On Depression 2 - The Feelsening. · 4:22pm Aug 3rd, 2015
This was the first time I wrote a description about depression
Depression is a solemn affair. It's quiet and introspective in nature, an utterly personal affair. Describing it rarely tells anyone what it's like. Could you, should you step into it, telling anyone about it will lessen its hold...but it will only last a short time.
Telling people, well, writing down what you feel is like relieving the itch of an ant bite. You scratch and scratch and you feel better whilst you do so but the itch always returns. People though...people are pretty standard, there's only a slight difference in their reactions: consoling, anger...silent understanding. More often than not, people will want to try to console you and depending on how far you've fallen it'll be everything...or it'll be nothing. Writing out your thoughts in the end is a purely selfish act and often you expect nobody to read what you've written. Like slicing open a boil, it's a relief.
"Here I am."
Here I am explaining what I've already said couldn't. How depression can be the numb rock-like feeling in your chest, how you'll be exhausted and lethargic every time it hits...how you'll slowly hate yourself a little more for every word you express. How you'll go insane and one day wake up with nothing but an emptiness where there once was warmth, all in the most physical metaphoric sense. You only ever feel things from your perspective, and every time you see someone write it all down you'll think: 'That's not quite right...'
'Here I am, looking out at everything in my world and I don't see anything beautiful,' because it's not as if everything is dead. Open spaces start to feel lonely, and the claustrophobic and dark spaces start to feel warm. And you're sitting in a closed you-niverse and every time someone calls you a faggot, a twat, almost anything unpleasant and degrading, you silently agree with them.
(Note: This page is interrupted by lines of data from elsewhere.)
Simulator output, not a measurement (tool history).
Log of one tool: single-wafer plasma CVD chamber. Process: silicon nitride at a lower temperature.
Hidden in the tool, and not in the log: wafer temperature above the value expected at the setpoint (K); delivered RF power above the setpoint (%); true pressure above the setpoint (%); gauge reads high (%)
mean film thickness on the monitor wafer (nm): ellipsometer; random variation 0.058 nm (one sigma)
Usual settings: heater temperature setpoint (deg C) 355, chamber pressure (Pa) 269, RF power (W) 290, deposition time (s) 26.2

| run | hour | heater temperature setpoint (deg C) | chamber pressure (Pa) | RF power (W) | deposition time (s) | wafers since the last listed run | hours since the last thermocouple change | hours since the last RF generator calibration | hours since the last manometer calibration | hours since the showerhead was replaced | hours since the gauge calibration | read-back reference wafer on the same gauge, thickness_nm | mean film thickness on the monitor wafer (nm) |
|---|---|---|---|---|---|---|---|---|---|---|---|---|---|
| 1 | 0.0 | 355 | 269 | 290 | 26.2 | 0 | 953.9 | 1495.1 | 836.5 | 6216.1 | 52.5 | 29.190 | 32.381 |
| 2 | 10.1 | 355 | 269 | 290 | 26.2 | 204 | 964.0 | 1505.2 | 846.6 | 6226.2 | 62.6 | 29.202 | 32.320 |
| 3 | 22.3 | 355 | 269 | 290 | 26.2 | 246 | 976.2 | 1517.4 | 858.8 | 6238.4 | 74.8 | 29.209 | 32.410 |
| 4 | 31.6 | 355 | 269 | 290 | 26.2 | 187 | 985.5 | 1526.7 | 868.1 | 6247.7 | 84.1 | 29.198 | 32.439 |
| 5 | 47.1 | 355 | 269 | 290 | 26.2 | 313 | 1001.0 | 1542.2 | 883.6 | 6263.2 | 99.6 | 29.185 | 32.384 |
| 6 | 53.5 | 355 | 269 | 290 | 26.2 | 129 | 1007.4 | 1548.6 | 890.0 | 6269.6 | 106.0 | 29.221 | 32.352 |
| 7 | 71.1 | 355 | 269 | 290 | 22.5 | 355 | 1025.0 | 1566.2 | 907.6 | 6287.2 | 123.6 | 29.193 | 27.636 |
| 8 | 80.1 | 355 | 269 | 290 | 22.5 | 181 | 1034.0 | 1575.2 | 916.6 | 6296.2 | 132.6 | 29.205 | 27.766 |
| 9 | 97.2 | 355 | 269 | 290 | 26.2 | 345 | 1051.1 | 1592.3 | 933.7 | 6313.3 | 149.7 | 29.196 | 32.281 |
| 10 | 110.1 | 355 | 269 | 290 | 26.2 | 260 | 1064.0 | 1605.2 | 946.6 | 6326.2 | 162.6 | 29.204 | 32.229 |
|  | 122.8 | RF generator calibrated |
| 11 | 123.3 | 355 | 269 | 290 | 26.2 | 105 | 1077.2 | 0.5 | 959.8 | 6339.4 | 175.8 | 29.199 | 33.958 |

Depression really is a 'breaking' sense. The sound and sight of glass shattering on a black backdrop onto piles of the same, that it will be. And there isn't anything you can really do besides distract yourself. Depression isn't omnipresent...but it's there, waiting to come back in after all you've been through...and it doesn't take much to do so. A sound, a smell, a sight, and it can be anything.
It has to be waited through, or the reason has to be solved. Most of the depressed are the former rather than the latter...not in a place to break from chains holding them to their emotions. So you wait and you wait and you wait, till you either break... or you die. Depression doesn't really go away, after all. It's always there... with its hand enclosing your heart.